Macronix International Co Ltd (旺宏電子), which supplies memory chips to Japanese video game console maker Nintendo Co, yesterday reported its first quarterly loss in six years as prices fell at a steeper-than-expected pace amid sluggish demand.
The slower-than-expected production ramp-up at its new 12-inch factory added pressure to already weak gross margins last quarter because of higher manufacturing expenses, Macronix said, adding that it had underestimated the difficulty in integrating equipment.
Macronix recorded a loss of NT$1.09 billion (US$37 million) in the first quarter, reversing net profits of NT$1.06 billion in the same period last year and NT$981 million in the fourth quarter of last year, according to company statements.

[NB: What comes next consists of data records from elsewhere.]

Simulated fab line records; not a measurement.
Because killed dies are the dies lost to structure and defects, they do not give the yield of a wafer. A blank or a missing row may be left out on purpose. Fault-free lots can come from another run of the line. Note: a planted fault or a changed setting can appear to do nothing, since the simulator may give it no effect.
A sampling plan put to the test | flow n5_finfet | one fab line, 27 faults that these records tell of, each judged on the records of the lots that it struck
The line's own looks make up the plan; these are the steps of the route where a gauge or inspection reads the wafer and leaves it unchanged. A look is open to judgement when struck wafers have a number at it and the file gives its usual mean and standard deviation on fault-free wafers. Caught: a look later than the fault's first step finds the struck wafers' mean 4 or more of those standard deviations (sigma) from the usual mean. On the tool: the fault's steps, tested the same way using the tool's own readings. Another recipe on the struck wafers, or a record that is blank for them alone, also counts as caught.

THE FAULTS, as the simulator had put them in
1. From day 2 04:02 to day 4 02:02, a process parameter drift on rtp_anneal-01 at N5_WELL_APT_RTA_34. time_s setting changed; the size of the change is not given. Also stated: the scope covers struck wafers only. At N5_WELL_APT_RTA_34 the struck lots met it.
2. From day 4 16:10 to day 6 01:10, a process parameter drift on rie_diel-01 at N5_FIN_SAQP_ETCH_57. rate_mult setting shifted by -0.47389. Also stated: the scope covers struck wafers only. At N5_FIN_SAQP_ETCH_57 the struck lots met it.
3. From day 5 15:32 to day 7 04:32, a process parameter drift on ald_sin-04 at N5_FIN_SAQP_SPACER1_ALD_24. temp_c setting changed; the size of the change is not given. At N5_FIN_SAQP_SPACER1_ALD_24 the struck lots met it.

The last time the chipmaker fell into the red was in the first quarter of 2006, when it recorded a loss of NT$627 million.
First-quarter gross margin shrank to 14 percent, the lowest level since the first quarter of 2006, compared with 42 percent in the previous year and 37 percent in the final quarter of last year.
“We think the first quarter will be our worst quarter this year based on current bookings,” Macronix chairman and chief executive officer Miin Wu (吳敏求) told a media briefing.
“The business will improve gradually over the rest of the year, and we think there’s a chance for Macronix to eke out a quarterly profit [later this year],” Wu said.
Wu said the company’s gross margin should recover to about 40 percent within the next two years, or two-and-a-half years after the new fab started producing memory chips using advanced 32-nanometer process technology.
This quarter, prices for NOR flash memory chips are expected to stabilize, helped by recovering demand, after plunging 30 percent quarter-on-quarter — far sharper than the company’s forecast of a 10 percent drop — in the first three months, Wu said.
NOR flash chips, which are used to store configuration data in a wide range of digital products, accounted for about 60 percent, of Macronix’s revenue of NT$5.1 billion last quarter, up from 44 percent a quarter ago, as demand for another type of memory, ROM, plummeted.
Macronix, which shipped most of its ROM chips to Nintendo, does not expect its ROM business to improve significantly this quarter because of seasonal factors.